One of the most noteworthy relationships is between Lois and her mother, “She had always been a glamorous woman, never going anywhere without a mirror, checking and rechecking her reflection, straightening, maintaining.” That was what Lois noted about her mother on page 9, “When I was a teenager, there were days that I didn’t look in the mirror at all; I avoided my shadow passing in shop windows.” This insecurity about herself immediately following her perception of her mother, and I think is telling. Most meetings with her mother later on in Lois’s life, after she married Tiny and began having her body become a memorial to his career as a tattoo artist, she said she would cover up her body more and more to hide her tattoos. The one time that Lois’s mother saw her full body of tattoos, she was harsh and blunt enough to say that “you’ve finally made yourself into the freak you always thought you were.” (p. 18) She knew how her daughter thought of herself, as not comfortable in her own skin, and she all but says that she thinks Lois ruined her body. Lois was keenly aware of, not only her mother’s judgement about her decision to let her husband leave his markings all over her body, but of everyone else’s as well. She seems proud to let Tiny experiment on her and grow as an artist on one hand, but on the other she specifically pointed out how she hated people trying to look at her arms when shopping for food. 

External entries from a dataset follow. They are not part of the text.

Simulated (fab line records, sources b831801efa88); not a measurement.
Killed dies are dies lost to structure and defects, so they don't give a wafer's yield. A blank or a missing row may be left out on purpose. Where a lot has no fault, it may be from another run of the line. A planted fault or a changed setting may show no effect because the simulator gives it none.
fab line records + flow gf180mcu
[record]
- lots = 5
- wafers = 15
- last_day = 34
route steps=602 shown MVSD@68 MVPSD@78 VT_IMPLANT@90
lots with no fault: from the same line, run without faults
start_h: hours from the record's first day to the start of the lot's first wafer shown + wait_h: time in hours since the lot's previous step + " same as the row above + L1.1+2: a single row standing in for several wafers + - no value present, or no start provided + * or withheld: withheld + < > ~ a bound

It was also ironic how her cousin, Babs, the reason that she met Tiny in the first place, and someone who was wild enough to get a “black and white bow on her tush” (p. 5) had settled down with a husband who gave her a family and a good income, and only occasionally had a bit too much whiskey had the life that it sounded like her mother wanted for her. Lois seemed to think of herself as wild by saying that Babs had lost her wildness whereas there was almost nothing to insinuate that her own life has been unconventional besides Lois marrying a man who was thirty-one years older than her and letting that same man tattoo almost every inch of her.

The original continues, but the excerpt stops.